It’s one of those movies that you either have to see, or you don’t want to see at all. From the offset I was very against seeing Steven Spielberg’s latest movie adventure; not a single aspect of it appealed to me. But an invitation to the UK Premier seemed like too good an opportunity to turn down.
War Horse is like a teleport to a time passed, not in respect of the story setting, but in the general feel itself; Spielberg who in fairness has done little in the delivery department over the last few years, has delivered story telling so romantic of a time past, you cannot help but fall in love with this epic movie.
When Albert’s father overpays for a horse as a matter of principle he finds himself with a deadline that is impossible to meet. Joey is a horse out of his league, he’s not a workhorse, he’s a show horse purchased to carry out a workhorses duties. But Albert has faith, he believes in Joey and believes he can do a hard day’s work. As Joey delivers, and Albert forms a bond with the horse, the friendship is pushed to the limits as Joey is recruited to fight for King and Country in the war, Albert too young to fight is forced to stay at home.
War Horse is like a biblical epic, in its chapter telling; Joey sees several owners, and each tale has a level of heartache and tragedy. And here is the magic of the movie, it has a fairytale element that meets a very true war story, as a result and as in real life that story does not guarantee safe passage of the various owners. Given that Spielberg created Schindler’s List, you kind of forget that when you watch War Horse, you take onboard the “everyone’s safe” mentality that usually accompanies a Spielberg film, and then are mortified when each tale does not end in the manner you might like.
In a further echo to the past, there is something very “classic cinema” about how Spielberg has opted to make his German soldiers speak in English, but in a German accent. We have all grown familiar of late to seeing subtitles bought in to cover the non-English speaking characters, so a return to the classic view does in some ways make a nice addition to the movie.
While Joey the horse steals the show, three performers really make the movie, Jeremy Irvine in the leading role is a delight to watch, but it’s Celine Buckens as the terminally ill French girl that injects so much needed humour in a very dark place, her cheeky character sees Bucken’s charm shine through. Finally Tom Hiddleston’s delivery of Captain Nicholls is fantastic, for such a short time in the film, he is the owner character/performer that you warm to immediately, the tragedy that comes with such a bond is the first real weepie moment of the film.
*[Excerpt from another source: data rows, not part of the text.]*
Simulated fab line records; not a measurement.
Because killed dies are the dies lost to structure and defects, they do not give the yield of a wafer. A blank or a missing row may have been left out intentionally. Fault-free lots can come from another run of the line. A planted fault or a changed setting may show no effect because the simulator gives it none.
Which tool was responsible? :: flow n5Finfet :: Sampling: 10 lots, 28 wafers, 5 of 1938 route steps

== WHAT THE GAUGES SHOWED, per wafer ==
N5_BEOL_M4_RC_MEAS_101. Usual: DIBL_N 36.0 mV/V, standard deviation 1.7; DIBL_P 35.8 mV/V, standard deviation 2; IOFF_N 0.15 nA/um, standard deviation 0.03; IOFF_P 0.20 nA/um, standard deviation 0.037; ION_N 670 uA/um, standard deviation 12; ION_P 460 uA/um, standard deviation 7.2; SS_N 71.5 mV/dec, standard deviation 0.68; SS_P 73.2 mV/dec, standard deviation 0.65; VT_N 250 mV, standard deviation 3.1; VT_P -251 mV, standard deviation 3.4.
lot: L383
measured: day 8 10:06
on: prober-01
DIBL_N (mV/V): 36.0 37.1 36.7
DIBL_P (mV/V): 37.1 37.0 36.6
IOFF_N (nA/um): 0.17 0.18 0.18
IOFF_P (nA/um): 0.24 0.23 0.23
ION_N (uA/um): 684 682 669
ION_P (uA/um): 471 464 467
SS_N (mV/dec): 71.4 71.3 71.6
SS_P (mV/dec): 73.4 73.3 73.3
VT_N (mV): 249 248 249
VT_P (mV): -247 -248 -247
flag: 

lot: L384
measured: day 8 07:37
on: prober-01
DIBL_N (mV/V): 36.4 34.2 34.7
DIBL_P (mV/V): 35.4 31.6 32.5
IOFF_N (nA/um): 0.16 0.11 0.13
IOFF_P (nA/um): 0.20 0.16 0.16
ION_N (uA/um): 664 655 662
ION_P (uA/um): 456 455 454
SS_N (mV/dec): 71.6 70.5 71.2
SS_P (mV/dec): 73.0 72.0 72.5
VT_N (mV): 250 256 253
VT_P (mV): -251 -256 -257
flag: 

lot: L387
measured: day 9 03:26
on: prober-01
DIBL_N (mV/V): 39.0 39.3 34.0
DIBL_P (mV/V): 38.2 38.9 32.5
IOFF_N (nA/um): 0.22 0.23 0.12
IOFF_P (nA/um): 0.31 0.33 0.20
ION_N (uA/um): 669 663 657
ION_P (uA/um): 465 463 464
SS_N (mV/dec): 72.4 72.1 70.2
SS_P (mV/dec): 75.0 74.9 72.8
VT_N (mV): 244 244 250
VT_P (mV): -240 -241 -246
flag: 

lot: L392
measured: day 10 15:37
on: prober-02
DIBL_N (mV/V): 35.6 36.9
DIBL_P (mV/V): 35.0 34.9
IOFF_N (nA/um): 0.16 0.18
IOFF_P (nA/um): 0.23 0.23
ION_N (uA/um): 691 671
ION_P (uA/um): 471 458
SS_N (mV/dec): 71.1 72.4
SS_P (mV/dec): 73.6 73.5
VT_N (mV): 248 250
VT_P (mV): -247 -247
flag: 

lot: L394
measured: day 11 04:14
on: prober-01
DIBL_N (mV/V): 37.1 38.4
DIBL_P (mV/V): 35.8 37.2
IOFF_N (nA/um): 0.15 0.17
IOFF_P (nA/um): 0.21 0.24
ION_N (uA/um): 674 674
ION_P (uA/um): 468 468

War Horse will be seen by many as predictable, cliché, and just too damn nice for words, but in a world of darkness we sometimes need that to take us away and transport us to a better place, a fact that if you think about it, was the original reason movies were made, to tell a story, and provide some relief from our real lives.
Despite some of the certificates the movie is being classified with around the world, there is nothing really here to protect the kids from, yes the fighting at times can be a little bit more than you grow to expect from this kind of story, but the nice elements balance the movie out.
With 2012 being a brand new year and only just upon us, I have a real feeling for War Horse, it’s one of those movies that you will need to see this year, and one of those movies that will have people talking both at the start, and at the end of the year. For me it’s a big thumbs up, full marks to Spielberg for providing beauty and escapism, in a time we need it most.